This is where a lot of Texas business owners get stuck. Not because they don’t care, but because the details feel buried under jargon. Let’s pull those details back into plain sight.
Understanding what you’re really paying for
When people ask, “How much does business insurance cost?” they’re often hoping for a quick number they can plug into a budget.
But price is the last step in a chain of decisions, not the first.
The cost of business insurance depends heavily on what you’re actually doing and what you own. A one-man contractor with a pickup and some tools sits in a very different risk category than someone who owns a strip center, a restaurant, or a storage facility. Add in our West Texas reality, where golf ball to softball-sized hail is not a theoretical concern but a spring forecast, and you start to see why property insurance in Texas looks different from other parts of the country.
So instead of asking, “How much should it cost?” a better starting question is, “What am I asking this policy to do for my business?”
For some, that answer is simple: “If someone slips and falls in my shop, I need help dealing with that.” For others, it’s a bigger list: protecting a building, the revenue that building produces, the jobs inside it, and the personal assets behind it.
Once you’re clear on what you’re actually trying to protect, the conversation about cost becomes much more grounded. You’re no longer comparing random numbers. You’re comparing levels of protection and responsibility.
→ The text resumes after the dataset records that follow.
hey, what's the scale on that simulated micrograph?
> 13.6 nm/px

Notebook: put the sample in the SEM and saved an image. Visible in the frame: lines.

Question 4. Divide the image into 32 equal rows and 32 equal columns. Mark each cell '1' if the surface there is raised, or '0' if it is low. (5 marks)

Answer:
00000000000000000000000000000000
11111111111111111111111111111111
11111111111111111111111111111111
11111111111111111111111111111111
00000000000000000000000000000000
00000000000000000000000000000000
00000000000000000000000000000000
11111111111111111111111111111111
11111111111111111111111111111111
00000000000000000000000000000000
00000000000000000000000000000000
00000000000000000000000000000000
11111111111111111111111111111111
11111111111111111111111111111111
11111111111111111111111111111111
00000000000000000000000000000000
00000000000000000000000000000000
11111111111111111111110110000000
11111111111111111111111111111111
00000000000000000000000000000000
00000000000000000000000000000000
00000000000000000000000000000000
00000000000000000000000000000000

Deductibles: the number on the page that becomes very real on claim day
One of the first surprises business owners run into is how deductibles actually work, especially on property policies in Texas.
A deductible is simply the portion of a claim you agree to be responsible for before your insurance carrier starts paying. But on commercial property, you’re often dealing with two different deductibles, not one.
The first is the wind and hail deductible. In much of Texas, this is where the real money sits, because this deductible is usually a percentage of your building’s insured value, not a flat dollar amount. If your building is insured for $500,000 and you have a 5% wind and hail deductible, you’re on the hook for $25,000 before the carrier pays for a hail-damaged roof or siding.
That feels very different than a simple “$5,000 deductible,” and it catches people off guard all the time.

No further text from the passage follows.